BOSTON--Despite a national recession that began at the end of 2007, Boston has continued to expand its employment base. While the U.S. has shed 760,000 jobs year-to-date, Greater Boston has added 19,300 jobs over the past 12 months for a growth rate of 0.8 percent, reported Jones Lang LaSalle in its third quarter 2008 report.
Here is the summary of the report:
Office-using jobs expanded by an even greater 1.2 percent year-over-year, making Boston the fastest growing of the U.S.'s top 10 largest office markets. The area's unemployment remains relatively low as well. Only Washington, D.C. currently boasts a lower unemployment rate than Greater Boston's rate of 4.8 percent, which is 130 basis points lower than the national unemployment rate. That said, with the national situation becoming increasingly dire by the day, it's not a question of if, but when our market too will begin to contract. Indeed the initial claims of unemployment, which serve as a leading indicator, are up nearly 20 percent statewide from a year ago. And despite leading the way in employment growth for much of 2008, the pace of growth is about one-third the level of the cyclical peak of 42,000 jobs added year-over-year reached back in May 2007.

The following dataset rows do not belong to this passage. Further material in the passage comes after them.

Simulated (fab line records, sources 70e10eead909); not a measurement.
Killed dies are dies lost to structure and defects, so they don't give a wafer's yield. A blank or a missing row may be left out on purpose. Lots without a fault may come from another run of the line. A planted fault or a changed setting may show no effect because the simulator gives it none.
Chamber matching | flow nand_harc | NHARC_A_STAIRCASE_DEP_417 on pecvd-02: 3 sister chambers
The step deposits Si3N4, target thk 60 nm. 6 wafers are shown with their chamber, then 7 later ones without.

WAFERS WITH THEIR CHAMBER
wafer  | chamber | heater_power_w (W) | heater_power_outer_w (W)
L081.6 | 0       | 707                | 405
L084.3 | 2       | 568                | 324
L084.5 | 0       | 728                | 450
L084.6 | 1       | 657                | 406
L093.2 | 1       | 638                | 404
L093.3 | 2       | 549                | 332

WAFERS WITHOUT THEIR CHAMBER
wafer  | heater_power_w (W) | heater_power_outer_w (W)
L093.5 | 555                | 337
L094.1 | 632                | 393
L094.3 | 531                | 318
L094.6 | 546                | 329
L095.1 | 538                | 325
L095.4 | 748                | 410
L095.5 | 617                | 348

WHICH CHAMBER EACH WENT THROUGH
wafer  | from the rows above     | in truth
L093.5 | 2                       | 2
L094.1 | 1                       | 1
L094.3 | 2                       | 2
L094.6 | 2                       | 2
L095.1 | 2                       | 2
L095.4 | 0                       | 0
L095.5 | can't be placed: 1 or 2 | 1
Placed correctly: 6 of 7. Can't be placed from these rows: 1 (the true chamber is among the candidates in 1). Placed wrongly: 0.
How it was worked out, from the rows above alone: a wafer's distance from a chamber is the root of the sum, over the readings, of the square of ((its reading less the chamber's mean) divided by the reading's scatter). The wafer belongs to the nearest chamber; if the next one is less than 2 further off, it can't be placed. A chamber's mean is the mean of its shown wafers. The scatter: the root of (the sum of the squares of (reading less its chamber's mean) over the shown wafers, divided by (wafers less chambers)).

The Greater Boston office market registered modest positive net absorption during the third quarter. Leasing activity in Downtown Boston slightly outperformed the Suburbs while in Cambridge transactions were minimal. Landlords have started to soften their stance on rents and slight declines were reported but the market has yet to swing widely. Both landlords and tenants remain relatively deadlocked as everyone waits and watches changes in the economy. New supply in Boston and Cambridge is constrained but in the Suburbs the larger pipeline of new construction projects is starting to deliver.
Something to Watch:
The merger between Bank of America's Wealth Management division, headquartered in Boston, and Merrill Lynch.
Market conditions in Greater Boston and across the nation largely depend on how quickly the government rescue plan and banking sector work together to restore confidence, liquidity, and functionality to the capital markets. The short-term forecast for Greater Boston is slow employment growth, modest net absorption, and softening in non-core office markets. We expect Landlords to utilize free rent and parking incentives instead of concessions which require cash outlays to motivate slow moving tenants. Tenants may modify current space plans, do more with less, and use short term renewals to buy time. The long-term outlook is much harder to assess but due to the last few years of expansion, a diversified economy, and controlled construction current fundamentals should not change significantly.